MP lashed for hate tactic

Age - 18th March 2003
Author: Julie Szego, Social Affairs Reporter

A leading Aboriginal academic has lashed out at federal Liberal MP Christopher Pyne for his recent criticisms of the Aboriginal and Torres Strait Islander Commission, accusing him of using hate to grab headlines.

Marcia Langton said in Sydney yesterday that governments "artificially manufactured" electoral opinion by manipulating the media.

"It is popular to think at the present time that Aboriginal Australians are held back by ATSIC, and Christopher Pyne's speech last week about purported and alleged corruption and victimhood in ATSIC encapsulates the prejudice and stereotyping that many opinion leaders are attracted to for its sensationalist effect," Professor Langton said.

"Hate can grab the headlines far more than thoughtful, considered assessments."

In a scathing speech to a Liberal Party forum last week, Mr Pyne accused ATSIC of worsening the plight of disadvantaged Aborigines by wasting its $1.1 billion federal budget on cultural programs and propaganda.

He urged the Howard Government to revoke ATSIC's responsibilities for delivering services and allow it to continue as a lobby group.

Professor Langton is involved in a comprehensive review of indigenous policy, initiated by ATSIC chairman Geoff Clark. The review will examine the failure to improve conditions for Aborigines since last decade's historic Mabo decision on land rights.

Speaking at a Philanthropy Australia conference, Professor Langton challenged governments and philanthropists to create "a substantial group of highly educated Aboriginal Australians in less than one generation".
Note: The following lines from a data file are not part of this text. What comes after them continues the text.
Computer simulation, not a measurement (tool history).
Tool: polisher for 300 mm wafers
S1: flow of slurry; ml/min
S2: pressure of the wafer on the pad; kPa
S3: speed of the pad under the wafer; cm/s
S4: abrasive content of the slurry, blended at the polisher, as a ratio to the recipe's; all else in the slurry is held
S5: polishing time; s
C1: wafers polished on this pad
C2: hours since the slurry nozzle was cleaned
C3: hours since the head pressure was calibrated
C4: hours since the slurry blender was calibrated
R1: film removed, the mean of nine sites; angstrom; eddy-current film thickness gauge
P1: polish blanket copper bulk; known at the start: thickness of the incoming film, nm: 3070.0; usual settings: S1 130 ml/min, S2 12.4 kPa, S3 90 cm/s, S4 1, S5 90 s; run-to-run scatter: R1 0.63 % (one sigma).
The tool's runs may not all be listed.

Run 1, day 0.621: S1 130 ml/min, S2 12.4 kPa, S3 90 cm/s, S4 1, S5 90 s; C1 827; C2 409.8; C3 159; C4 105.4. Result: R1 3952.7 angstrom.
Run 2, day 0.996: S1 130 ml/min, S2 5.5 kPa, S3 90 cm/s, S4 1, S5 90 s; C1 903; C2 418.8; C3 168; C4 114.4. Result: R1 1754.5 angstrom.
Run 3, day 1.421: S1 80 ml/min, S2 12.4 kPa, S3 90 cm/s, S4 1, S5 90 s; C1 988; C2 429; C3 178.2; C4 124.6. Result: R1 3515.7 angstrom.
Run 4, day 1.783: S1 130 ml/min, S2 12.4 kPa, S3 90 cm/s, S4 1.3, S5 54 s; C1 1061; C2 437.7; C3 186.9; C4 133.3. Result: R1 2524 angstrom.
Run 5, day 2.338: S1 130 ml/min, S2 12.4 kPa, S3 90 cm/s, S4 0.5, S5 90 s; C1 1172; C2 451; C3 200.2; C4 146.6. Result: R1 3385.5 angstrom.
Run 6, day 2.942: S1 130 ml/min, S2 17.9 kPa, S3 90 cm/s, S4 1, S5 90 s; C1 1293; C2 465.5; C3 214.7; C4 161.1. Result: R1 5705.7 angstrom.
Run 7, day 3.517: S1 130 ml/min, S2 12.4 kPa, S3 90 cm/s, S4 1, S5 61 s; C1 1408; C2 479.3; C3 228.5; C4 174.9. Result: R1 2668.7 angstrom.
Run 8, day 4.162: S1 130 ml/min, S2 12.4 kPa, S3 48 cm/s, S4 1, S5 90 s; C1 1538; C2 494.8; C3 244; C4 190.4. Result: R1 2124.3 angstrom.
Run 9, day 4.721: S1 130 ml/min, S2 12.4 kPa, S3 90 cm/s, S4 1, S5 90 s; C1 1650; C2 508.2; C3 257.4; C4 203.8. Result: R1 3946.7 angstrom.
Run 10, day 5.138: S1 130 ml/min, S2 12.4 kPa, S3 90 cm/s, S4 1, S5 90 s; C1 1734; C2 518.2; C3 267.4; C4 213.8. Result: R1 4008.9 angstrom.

Accelerated learning programs were required at all schooling levels and at the pre-university stage, but the community needed first to abandon paternalistic attitudes towards Aborigines and education.

"In Australia there is a view that Aboriginal people are not capable of the achievements that are held to be normal for other Australians, and that view is hardening," she said.

"There is a view in many universities' departments, with which I am familiar, that if Aboriginal people were allowed to enrol, the standards of universities will be reduced."

Professor Langton said her ideas for improving Aboriginal education were inspired by Israel's success in absorbing 85,000 Ethiopians.